Knowing How To Practice Correctly Is Essential

Yes, anyone can learn at any age IF they know one most important thing: how to practice correctly. HOW you practice is the single most important factor in whether you, or anyone, of any age, will be successful in learning guitar.

This is because the biggest obstacles to learning guitar are physical obstacles, meaning, getting your fingers to actually make movements they have never made before, and getting them to do them smoothly and quickly. When you learn guitar, you are really attempting to teach your fingers, hands, and arms new abilities. That means you are not really learning "guitar", you are actually engaged in "body learning", and so, you must know and follow the well established laws of how the body, meaning your muscles, nerves, and brain, actually learn to do new and unfamiliar movements.

For instance, one of the laws of body learning is that all movements must be practiced extremely slowly, with great focus on relaxation throughout the body. If you do not do this, if you allow your shoulders to tense when your fingers are stretching, that tension will stay in the shoulders and be reinforced every time you practice. It will feel "normal" to you and you will not know your shoulders are tense. All you will know is that you cannot control your fingers.
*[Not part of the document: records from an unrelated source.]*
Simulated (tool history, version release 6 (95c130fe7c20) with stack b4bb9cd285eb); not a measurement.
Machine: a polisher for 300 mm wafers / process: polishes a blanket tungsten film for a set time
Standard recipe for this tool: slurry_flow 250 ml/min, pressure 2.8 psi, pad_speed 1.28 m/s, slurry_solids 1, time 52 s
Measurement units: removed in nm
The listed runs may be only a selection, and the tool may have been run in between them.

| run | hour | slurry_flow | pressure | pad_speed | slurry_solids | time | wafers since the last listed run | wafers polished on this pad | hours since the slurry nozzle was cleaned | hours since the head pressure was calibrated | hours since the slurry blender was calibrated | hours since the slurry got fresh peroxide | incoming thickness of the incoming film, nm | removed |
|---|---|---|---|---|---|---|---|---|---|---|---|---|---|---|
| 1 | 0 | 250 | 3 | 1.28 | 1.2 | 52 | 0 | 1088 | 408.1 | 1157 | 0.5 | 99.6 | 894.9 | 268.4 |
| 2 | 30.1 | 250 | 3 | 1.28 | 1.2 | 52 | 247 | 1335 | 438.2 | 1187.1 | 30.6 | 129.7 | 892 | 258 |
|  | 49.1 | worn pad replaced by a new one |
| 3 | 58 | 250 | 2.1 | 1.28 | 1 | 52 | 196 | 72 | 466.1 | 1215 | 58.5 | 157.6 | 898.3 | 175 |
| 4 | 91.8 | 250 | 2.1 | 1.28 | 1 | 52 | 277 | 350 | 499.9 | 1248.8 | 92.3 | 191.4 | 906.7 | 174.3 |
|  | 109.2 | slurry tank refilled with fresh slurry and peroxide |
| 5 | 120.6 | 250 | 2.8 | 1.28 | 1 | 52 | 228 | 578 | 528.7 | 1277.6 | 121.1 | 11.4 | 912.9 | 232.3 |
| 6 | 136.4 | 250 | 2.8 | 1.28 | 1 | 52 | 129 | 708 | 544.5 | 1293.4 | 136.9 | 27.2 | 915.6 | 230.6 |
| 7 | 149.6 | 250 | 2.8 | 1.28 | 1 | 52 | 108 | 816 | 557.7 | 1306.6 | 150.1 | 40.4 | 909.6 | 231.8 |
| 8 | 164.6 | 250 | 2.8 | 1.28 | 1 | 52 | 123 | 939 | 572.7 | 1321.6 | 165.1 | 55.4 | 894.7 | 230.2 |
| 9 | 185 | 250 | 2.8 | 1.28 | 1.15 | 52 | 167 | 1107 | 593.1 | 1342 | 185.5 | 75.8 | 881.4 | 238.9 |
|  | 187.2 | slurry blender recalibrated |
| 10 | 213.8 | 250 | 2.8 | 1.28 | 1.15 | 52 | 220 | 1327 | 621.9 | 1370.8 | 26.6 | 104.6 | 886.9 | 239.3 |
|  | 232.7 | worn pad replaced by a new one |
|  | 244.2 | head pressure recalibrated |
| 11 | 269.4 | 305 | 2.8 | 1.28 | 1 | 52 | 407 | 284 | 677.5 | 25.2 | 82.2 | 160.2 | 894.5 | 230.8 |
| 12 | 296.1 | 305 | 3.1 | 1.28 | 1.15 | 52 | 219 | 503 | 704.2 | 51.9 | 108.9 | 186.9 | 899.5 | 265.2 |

This happens to a large percentage of people, of every age, who try to learn guitar. It will tend to happen more with adult students, and seniors because they have had more years to acquire tension in their bodies even apart from practicing guitar. However, if a student knows how to practice the necessary finger movements in a way that does not allow excess tension into the hands, arms, shoulders, and the rest of the body, they will be successful at learning to play, no matter how old they are.

Learning According To The Body, Not The Guitar

Guitar instruction is a dis-organized, unscientific, and, compared to piano or violin, a young and immature profession. Many, perhaps most, "guitar teachers" are not teachers, they are guitar players. There is a vast difference. Guitar players know how to play the guitar; guitar teachers should know how to cause other people to play the guitar. However, most of the people I have met who have failed at guitar have taken lessons, sometimes for years. They were told they "had no talent"; the fact is that their teacher had no knowledge of how to teach. Unfortunately, such "teachers" often write the method books that the unsuspecting guitar aspirant buys and places their trust in.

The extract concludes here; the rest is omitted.